Sunday, February 03, 2013

Women in Combat: Battling Nature, Battering Reality

by Selwyn Duke

EXCERPT: When I worked with children years ago, one of my students, an 11-year-old boy, guessed that the women’s world record for the mile would be faster than the men’s when a question about the matter was put to him. In the same vein, a respondent to one of my articles mentioned a young man she knew who opined that women and men should compete together in sports. When she informed him that this would eliminate athletic opportunities for women - boys’ American high school records surpass women’s world records - he was surprised that the gap between the sexes was so great. You may be surprised at a knowledge gap so great. Don’t be.

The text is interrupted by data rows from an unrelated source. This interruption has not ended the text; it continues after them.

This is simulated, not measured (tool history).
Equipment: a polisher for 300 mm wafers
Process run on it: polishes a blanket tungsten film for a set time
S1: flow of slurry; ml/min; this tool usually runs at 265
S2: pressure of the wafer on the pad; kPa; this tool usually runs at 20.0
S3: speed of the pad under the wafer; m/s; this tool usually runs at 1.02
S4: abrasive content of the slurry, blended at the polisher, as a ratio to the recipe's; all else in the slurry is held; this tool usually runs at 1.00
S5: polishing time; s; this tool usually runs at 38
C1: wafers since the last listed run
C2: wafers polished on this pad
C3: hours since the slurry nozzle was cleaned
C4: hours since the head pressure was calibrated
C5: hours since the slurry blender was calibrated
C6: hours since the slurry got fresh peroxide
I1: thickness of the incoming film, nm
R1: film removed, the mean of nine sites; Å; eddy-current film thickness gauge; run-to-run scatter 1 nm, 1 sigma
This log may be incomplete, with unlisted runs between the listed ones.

For a few decades now, children have been raised seeing women in combat. Movies and television shows have long featured masculinized female characters who talk, act, and fight like men - except when they’re shown fighting even better and vanquishing men. If a show features a male hero, he almost invariably has to be balanced with a tough(er?) heroine. Professional wrestling will now occasionally even show women grappling with men (yes, it’s fake, but not to a seven-year-old). Kids also have equality dogma drummed into them; equality this and equality that, and the only departure from it is when they’re exposed to entertainment that makes men appear weak or to specious science indicating female superiority. It is another example of how the left presents the young with a distorted picture of reality.

It’s thus no surprise that people make poor decisions on policy affecting the sexes. We better understand the different roles of horses and dogs because we perceive their characteristic strengths and weaknesses; likewise, how can we understand what roles are suggested by the sexes’ characteristic qualities if we blind ourselves to them?